Ah, a Takács Quartet recital. Another few months gone (the violist-groupie in me thinks), another rare chance to hear Geraldine Walther play. Only I find that I'm not really thinking about the Takács' visits like that anymore. Walther is a great violist, but the Takács with her in it is something more interesting — a great quartet, and one that seems to become greater by the minute. Sunday's all-Beethoven recital, presented by Cal Performances at UC Berkeley's Hertz Hall, the last we'll hear from this quartet for some time locally, found the players working at a fearsomely high level.
Every time I hear the Takács in its current lineup, I marvel anew at how singularly effective its improbable combination of colors is. The two non-Hungarians — first violinist Edward Dusinberre and violist Walther — sound like they come from one timbral tradition, second violinist Károly Schranz and cellist András Fejér, from another one. And yet, what you actually hear is a magnificent unanimity of expression and intention, spiced with just enough independence of line to keep the texture constantly alive and interesting. Dusinberre's light, lithe violin and Walther's heady viola are the dominant colors, but Schranz's meatier sound lends its own cast to the upper-string color, while Fejér's obstreperous cello gives the whole thing a salutary kick in the pants from below.
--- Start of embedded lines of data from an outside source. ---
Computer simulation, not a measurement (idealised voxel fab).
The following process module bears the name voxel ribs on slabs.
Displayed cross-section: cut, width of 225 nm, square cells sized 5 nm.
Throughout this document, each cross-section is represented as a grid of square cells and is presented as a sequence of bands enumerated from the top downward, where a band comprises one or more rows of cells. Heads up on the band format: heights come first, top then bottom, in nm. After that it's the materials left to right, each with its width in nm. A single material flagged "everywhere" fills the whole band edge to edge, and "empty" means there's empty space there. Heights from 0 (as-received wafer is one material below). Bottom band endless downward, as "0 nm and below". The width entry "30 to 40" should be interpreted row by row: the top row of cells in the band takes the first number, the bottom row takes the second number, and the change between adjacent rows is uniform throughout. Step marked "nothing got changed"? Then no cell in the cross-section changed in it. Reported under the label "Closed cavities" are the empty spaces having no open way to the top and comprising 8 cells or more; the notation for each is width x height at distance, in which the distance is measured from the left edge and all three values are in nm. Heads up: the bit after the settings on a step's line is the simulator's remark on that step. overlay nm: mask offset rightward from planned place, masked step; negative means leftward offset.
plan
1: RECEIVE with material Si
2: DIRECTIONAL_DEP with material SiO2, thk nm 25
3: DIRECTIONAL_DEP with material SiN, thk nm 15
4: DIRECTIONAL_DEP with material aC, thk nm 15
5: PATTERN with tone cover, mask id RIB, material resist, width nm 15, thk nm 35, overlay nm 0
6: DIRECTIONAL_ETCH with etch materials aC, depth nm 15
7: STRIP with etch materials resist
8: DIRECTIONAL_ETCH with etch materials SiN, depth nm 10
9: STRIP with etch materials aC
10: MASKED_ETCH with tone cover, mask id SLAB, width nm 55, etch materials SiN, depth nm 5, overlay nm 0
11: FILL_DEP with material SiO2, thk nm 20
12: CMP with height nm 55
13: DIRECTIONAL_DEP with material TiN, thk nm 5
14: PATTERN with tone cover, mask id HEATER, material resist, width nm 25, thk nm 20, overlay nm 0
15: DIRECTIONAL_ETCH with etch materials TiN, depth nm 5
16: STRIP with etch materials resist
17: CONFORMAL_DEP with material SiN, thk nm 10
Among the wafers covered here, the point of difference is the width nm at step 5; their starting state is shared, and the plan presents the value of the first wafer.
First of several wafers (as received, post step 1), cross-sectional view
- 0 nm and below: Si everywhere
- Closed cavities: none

Sunday's Beethoven (early, middle, and late) gave every element of that interesting melange a place in the sun. In the F-Major Quartet, Op. 18, No. 1, it was the remaining founding members who seemed to provide the motive power — especially Fejér, whose irrepressible energy stamped the entire performance. In the "Harp" Quartet, Op. 74, by contrast, the heart-stopping moments belonged to the other two players. Dusinberre's dashing account of the first movement's long, brilliant coda was topped only by Walther's gloriously sung playing of the "viola variation" in the finale.